A few months back, we decided to create clear contracts between the server and the clients as a cross-platform team effort. Both iOS and Android clients had declared nullability in their models as a defensive way to protect themselves from the lack of proper documentation of the consumed API. This capability to encode nullability as a semantic expression rather than a pathological fear, along with having a convenient way to document the API calls, was the main reason to finally decide to adopt a common tongue for all of us.

Henceforth, we decided to document the Cookpad API in a dedicated repository as an SSOT for Web, iOS, and Android engineers. Our tool of choice was the OpenAPI-Specification, as it has a community supporting it, and it seemed more mature.

OpenAPI helped us to document the API but also to redesign parts of it.

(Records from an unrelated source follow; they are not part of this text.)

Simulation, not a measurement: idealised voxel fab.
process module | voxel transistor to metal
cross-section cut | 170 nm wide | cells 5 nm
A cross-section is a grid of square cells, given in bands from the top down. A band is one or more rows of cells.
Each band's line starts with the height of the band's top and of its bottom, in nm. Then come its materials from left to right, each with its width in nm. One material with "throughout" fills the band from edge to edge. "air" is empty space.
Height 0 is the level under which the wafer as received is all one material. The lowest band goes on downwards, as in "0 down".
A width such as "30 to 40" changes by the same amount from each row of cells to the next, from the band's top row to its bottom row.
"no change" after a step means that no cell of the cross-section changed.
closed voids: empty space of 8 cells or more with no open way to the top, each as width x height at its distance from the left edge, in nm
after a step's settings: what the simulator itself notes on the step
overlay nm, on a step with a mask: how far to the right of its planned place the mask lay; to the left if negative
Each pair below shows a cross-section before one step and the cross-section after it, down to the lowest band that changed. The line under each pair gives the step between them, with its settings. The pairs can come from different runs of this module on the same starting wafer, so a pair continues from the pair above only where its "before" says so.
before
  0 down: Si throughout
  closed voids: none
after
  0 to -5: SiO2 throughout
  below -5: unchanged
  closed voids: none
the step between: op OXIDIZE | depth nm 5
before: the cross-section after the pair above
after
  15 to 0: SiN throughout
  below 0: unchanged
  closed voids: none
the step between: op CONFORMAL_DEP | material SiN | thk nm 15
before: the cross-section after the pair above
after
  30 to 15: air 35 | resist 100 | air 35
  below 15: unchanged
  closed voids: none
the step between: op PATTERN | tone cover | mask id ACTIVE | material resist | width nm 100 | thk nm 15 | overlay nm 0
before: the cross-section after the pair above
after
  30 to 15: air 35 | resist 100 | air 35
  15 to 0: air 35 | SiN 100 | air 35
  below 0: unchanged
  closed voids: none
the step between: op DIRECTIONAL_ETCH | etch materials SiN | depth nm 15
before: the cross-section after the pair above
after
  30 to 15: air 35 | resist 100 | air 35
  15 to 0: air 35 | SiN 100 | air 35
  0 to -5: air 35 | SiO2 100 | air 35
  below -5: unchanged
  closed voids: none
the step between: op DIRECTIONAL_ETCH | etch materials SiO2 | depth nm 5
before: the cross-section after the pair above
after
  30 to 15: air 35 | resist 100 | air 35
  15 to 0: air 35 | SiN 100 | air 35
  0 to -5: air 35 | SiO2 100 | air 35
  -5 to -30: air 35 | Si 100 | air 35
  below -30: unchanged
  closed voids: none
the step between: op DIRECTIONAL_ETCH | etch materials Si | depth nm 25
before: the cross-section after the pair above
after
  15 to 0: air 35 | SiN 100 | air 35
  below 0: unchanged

OpenAPI works by writing schemas, either on JSON or YAML files, that capture the structure of the data and the HTTP calls that expose them. Putting these schemas in place is meticulous work that requires the collaboration between the clients and the server, overlapping all those visions into one perspective that resembles some truth. Representative members of Web, iOS, and Android had extensive and productive discussions about how to document some specific pieces of data: should this attribute be marked as nullable? Should this endpoint be a PUT method instead of a PATCH? Should this model be reused and nested inside this other? Should this endpoint return an empty response?

The API started to make sense to us as we made collaborative improvements to shape the data structures and the endpoints used to expose them. We also discovered that a few endpoints were highly complex, subjecting the data structures of their responses to the supplied query parameters. This kind of endpoint, a harmful practice that can lead to obscure bugs, is almost impossible to document with the OpenAPI semantic constraints. The price you pay is adding lots of nullable properties to capture the plethora of data structures that endpoints can return.

The complexity boils down to reusing the same endpoint to fulfill different purposes, leading inevitably to the other painful practice when designing endpoints: polymorphism. This practice, which is helpful in other contexts, reveals itself here as a problem almost impossible to solve with the tools that OpenAPI offers. To make it compliant with the openapi-generator, and to be able to generate compilable sources, you will need to twist the OpenAPI semantics and add Regex-based Gradle tasks at the client-side to fine-tune the generated Retrofit endpoints and Moshi DTOs.

A common workflow for the server and the clients.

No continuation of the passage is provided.